In a quadratic function like the one given for the rocket's height, the vertex represents either the maximum or minimum point of the parabola formed by plotting the equation. A quadratic function has the general form

• \( ax^2 + bx + c \)
• where \(a\), \(b\), and \(c\) are constants. For our function, \(a = -4.9\), \(b = 229\), and \(c = 234\).

Because the coefficient \(a\) is negative in this equation, the parabola opens downwards, indicating a maximum point at the vertex. To find the vertex, you apply the vertex formula, which gives you the time \(t\) when the function reaches this extreme height or depth.

The specific vertex formula to find the time \(t\) of the vertex is:

• \( t = \frac{-b}{2a} \)

This formula is crucial for identifying the time at which the maximum height is reached. Once you figure out \(t\) using this method, you can substitute it back into the original quadratic equation to find the height at this time.

After determining the time \(t\) using the vertex formula, the next step involves calculating the maximum height at this specific time. For our quadratic function

• \( h(t) = -4.9t^2 + 229t + 234 \)

we substitute the calculated time \( t = 23.37 \) seconds back into the function. This substitution allows us to solve for \(h(t)\), which gives us the maximum height that the rocket will achieve.

Breaking this calculation down, you will perform the following computations:

• Square the time: \( (23.37)^2 \)
• Multiply by \( -4.9 \)
• Multiply \( 229 \times 23.37 \)
• Add \( 234 \) to the result of the previous step

When these are completed, you sum the results—yielding the maximum height of approximately 2911.59 meters. This height represents how far above sea level the rocket reaches at its peak.
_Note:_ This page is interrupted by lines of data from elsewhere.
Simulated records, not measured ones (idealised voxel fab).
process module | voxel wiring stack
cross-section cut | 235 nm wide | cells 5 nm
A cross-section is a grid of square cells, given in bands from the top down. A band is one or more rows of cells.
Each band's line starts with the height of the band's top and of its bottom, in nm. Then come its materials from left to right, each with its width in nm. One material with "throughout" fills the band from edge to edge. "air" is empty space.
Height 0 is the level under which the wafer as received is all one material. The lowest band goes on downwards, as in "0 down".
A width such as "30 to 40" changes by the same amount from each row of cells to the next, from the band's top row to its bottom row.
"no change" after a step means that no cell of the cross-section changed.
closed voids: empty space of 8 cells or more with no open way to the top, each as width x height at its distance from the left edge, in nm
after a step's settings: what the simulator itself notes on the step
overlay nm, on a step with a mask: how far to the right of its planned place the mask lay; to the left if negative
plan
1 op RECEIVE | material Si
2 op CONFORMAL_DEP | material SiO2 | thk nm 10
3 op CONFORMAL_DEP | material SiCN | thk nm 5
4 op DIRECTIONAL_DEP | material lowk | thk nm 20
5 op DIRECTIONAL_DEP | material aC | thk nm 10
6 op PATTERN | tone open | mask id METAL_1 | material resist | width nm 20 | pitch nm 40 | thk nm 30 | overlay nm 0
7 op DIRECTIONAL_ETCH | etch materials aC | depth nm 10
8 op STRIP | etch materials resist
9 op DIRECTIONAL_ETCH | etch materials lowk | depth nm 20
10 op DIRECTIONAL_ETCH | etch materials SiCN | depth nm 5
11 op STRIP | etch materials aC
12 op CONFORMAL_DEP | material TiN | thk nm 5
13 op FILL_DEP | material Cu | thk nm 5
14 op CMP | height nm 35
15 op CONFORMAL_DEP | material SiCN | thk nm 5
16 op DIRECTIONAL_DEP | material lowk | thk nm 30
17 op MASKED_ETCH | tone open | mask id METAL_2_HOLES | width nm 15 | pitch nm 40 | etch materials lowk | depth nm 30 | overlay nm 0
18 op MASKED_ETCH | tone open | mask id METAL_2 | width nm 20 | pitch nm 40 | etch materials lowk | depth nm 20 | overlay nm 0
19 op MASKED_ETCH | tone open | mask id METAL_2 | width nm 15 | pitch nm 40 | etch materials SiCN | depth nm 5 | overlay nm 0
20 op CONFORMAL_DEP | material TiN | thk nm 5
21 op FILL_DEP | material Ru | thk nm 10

The quadratic formula is a powerful tool used to find the roots of a quadratic equation given by the standard form \( ax^2 + bx + c = 0 \). This formula is essential when you need to calculate where the quadratic equation crosses the x-axis, but it can also have applications in other contexts involving quadratics.

For such calculations, the quadratic formula is expressed as:

• \( x = \frac{-b \pm \sqrt{b^2-4ac}}{2a} \)

This formula effectively finds the values of \(x\) that satisfy the equation \( ax^2 + bx + c = 0 \). In the rocket height problem, while the quadratic formula is not directly employed to find the maximum height, understanding how to solve for \(x\) is crucial, especially if you're finding where the height becomes zero (i.e., when the rocket hits the ground) or predicting times for ascent and descent.

While in this exercise, we primarily focus on the vertex to determine maximum height, grasping the utility of the quadratic formula can significantly enhance problem-solving skills around quadratic functions.